In every business, you will inevitably have to raise your prices to continue making a profit. Many factors go into deciding how much you should charge. A changing market, inflation and rising cost of goods are just some reasons why small businesses must reevaluate their rates regularly to stay competitive and in business.
While it may feel like you just set your prices or recently adjusted them, this task should be done at a minimum once a year, preferably more. Read on for signs that your business is ready to charge more.
You have a loyal customer base
Being in business for a while usually means building a loyal customer base. People will likely return to you when they know they’re getting a quality product. Customers are more likely to keep coming back when they get to know you personally.
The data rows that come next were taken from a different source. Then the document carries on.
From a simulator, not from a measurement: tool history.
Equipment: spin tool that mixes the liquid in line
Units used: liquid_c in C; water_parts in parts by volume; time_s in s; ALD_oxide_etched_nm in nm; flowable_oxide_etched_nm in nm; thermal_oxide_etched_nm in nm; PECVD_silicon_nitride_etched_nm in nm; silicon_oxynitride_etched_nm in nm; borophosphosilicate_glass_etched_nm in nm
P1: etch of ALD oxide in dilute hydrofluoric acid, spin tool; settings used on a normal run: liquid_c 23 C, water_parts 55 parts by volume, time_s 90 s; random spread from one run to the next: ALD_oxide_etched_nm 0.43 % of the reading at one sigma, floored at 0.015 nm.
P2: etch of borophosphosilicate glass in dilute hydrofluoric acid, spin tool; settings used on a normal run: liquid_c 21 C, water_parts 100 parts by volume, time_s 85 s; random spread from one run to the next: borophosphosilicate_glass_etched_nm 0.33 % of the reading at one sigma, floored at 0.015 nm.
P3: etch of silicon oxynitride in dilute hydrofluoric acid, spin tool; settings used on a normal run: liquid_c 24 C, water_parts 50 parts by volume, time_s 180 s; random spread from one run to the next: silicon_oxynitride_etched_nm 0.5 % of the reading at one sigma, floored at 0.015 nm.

If your business has a lot of customers who choose you because you offer rock-bottom prices, raising your rates probably won’t go over well. You should wait until you’ve established a base of loyal customers who will happily pay more, knowing they’ll get amazing personal service from you.
People tend to gravitate and buy from those they like, know, and trust. Build relationships to foster that, and they’ll likely keep coming back.
It’s been a while since you raised your rates
The rate of inflation is a good enough reason to raise your prices; otherwise, you will be operating at a loss. Keep an eye on the inflation rate each year and adjust accordingly. Your customers will usually understand raising prices in times of high inflation, even if they don’t like it, since every business on earth must either keep up or accept the loss to their bottom line. It’s just good business sense.
For decades, the average inflation rate has hovered somewhere around the 3% mark, with some years being worse than others. If you’ve watched the news lately, you’ll know things in 2022 are slightly different. Take into account what’s happening, the bigger picture, and then adjust your rates accordingly to avoid absorbing the hit.
You’ve added value
More value doesn’t have to mean that you’re offering more literal services for the same price. Value can also come in the form of new skills and experience. When you and your Team Members have added value to what you’re able to offer, that should be passed along to your customers. Customers are usually always willing to pay more for a superior product or service.
Your competitors are charging more than you
Make sure you find out what your direct competitors are charging. As your business evolves and improves with time, check to ensure that you’re comparing yourself against other businesses of the same class.
If you’re not keeping up with regular rate increases, you may be surprised to find out that competitors that were initially your equals have raised their rates substantially. You will then find yourself in a position where you must increase your rates considerably in just one hit to keep up. Regularly check in on what they’re doing to keep on track.
Your close rate is over 80%
A good rule of thumb is that you want to aim for your close rate to be between 75-80%. If it’s lower than that, you probably have an issue with perceived value. If it’s higher than that, you’re likely overworked and mainly attracting bargain hunters, not a loyal customer base.
If everyone says yes to your prices, you probably aren’t charging enough.
Final Thoughts
When considering how you raise your prices, there is a lot to consider, and you don’t want too much to change too fast. Designate a time to reevaluate your rates every six months, and you’ll find that you can keep your customer base while also keeping up with the increased costs of doing business.